Deploying

There are various ways of deploying your app. We'll quickly look at each option - more details(custom domains, multiple environments) in the Go live! section of the Roadmap/Tutorial.

Vanilla version of the UI/admin

Heroku

Sometimes, you want to first get the UI right before you start dividing it into components and injecting live data. Editing and exploring ideas works faster when you're only concerned with HTML and CSS.

You'll need to deploy the finished HTML mocks somewhere, so you can show it to your team members, partners and investors. We recommend you deploy to Heroku. Here's how to do it.

Clone the basic-admin repo, and navigate to the folder. Then run

npm run dev

You will notice a new folder appears, called /build. What happens is webpack translates your source files into something a browser can understand.

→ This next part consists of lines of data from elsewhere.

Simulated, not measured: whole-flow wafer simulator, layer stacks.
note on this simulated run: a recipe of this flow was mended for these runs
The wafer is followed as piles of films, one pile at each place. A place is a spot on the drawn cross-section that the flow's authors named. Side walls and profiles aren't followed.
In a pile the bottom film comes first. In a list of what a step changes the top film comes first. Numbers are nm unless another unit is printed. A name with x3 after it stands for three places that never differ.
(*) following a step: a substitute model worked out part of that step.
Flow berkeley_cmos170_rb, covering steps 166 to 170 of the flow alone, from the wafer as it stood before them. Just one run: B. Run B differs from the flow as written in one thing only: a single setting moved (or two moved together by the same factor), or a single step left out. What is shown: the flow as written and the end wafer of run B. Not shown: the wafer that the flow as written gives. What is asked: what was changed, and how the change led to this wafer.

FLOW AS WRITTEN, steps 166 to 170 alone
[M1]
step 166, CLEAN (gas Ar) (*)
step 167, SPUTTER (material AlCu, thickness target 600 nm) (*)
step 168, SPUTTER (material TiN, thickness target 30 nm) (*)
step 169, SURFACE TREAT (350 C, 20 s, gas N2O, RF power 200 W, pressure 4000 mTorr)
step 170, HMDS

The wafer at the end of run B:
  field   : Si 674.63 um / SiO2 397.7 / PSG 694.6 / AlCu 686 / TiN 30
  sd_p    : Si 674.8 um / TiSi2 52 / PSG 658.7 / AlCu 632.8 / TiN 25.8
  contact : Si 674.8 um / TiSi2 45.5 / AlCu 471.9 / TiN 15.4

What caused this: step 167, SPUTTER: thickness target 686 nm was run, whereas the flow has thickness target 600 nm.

Open the /deploy folder. You'll notice it contains a /build folder, and a basic express app. This is what we'll use to do the actual deploy. First, create and install the heroku CLI toolblert. In the deploy folder, run heroku create

, then

git push heroku master

If successful, you should see something similar to this:

Running heroku open should show your dashboard, in all it's splendor.

Dashboard Hero version

Now

In your terminal, navigate to your project folder.

npm install -g now
npm run build
cd public
now

Surge

Install surge if you haven't already:

npm install -g surge

Then, from within your project folder:

npm run build
surge public

Firebase

Install the firebase CLI. Navigate to your /public folder and run

firebase init

Follow the on-screen instructions, and then run

firebase deploy

We'll look at how to deploy multiple app profiles(dev/staging/production) and at what's going on behind the scenes in the Architecture section.